On Tue, Jul 23, 2002 at 06:11:04PM +0000, Jason Holt wrote:
The default behavior for an SSL proxy is to pass the encrypted bytes back and forth, allowing you to connect all the way to the other server.
This isn't just the default behavior; it's the only defined behavior right?
However, it is possible for the proxy to have its own CA which has been added to your browser. Then it acts as a man in the middle and pretends to be the remote host to you, and vice versa. In that case, it works as you describe, watching the data during its interim decryption.
While it's _possible_ to do this, I've never heard of a server hosted application that advertises that it's doing this. I would think it would be quite hard to get a CA to issue you a certificate if this is what you intended to do with it (act as a general MITM on SSL connections you proxy). There have been applications which do this locally eg. a no longer shipped product called SafePassage by c2.net, and achilles a SSL debugger both of which are local proxies and both of which ask the user to install a certificate allowing this when they are installed. The installed certificate is self-signed however, and not issued by a CA, as it is only valid for that user machine anyway, the user won't want to buy a cert to authenticate information to their own machine, it would be less secure to do so, and the user won't want to pay for this certificate.

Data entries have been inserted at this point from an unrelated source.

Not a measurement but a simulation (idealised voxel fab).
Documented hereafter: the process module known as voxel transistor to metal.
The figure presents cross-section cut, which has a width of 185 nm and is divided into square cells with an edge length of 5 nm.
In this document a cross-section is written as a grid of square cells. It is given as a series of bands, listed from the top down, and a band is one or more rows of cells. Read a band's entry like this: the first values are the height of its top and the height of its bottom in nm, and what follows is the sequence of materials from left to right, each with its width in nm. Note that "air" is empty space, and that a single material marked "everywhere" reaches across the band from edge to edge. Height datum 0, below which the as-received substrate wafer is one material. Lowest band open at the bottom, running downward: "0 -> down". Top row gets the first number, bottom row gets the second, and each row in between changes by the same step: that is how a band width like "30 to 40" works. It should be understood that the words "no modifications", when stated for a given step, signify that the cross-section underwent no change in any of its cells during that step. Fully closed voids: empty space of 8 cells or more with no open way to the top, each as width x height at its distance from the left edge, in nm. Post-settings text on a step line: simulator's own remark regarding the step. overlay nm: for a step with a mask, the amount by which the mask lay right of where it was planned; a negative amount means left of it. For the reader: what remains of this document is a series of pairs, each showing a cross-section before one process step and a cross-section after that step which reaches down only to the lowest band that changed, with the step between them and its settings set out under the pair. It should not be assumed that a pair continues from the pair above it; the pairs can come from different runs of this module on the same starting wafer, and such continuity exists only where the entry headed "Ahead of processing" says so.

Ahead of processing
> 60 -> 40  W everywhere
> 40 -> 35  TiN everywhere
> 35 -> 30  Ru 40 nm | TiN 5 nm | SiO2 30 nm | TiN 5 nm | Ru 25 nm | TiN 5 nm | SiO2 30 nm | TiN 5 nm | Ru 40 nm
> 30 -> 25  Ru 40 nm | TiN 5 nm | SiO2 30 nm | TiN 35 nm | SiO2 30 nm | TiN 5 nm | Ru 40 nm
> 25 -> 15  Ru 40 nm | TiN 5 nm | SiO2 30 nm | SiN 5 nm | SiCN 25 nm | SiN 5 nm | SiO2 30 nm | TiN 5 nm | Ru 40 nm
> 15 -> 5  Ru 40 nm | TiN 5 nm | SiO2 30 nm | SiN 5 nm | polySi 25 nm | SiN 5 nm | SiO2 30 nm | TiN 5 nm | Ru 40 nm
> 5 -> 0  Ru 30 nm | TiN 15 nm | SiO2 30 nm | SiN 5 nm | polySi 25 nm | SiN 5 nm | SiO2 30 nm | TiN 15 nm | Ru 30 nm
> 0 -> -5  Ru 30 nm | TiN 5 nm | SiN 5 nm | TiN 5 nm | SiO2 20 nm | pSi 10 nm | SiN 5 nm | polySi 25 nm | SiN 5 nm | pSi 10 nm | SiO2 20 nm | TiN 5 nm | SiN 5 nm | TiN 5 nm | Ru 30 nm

Typically, the proxy would give you generic certificates (like "*.com"),
Is there any software actually doing this? (I know wild card certs are available, but would think a wild card cert on .com would be a very dangerous thing for a CA to issue, and you'd hope browsers would be smart enough to reject such certs).
but it could conceivably generate a certificate for each site you visit ("secure.yahoo.com", etc.).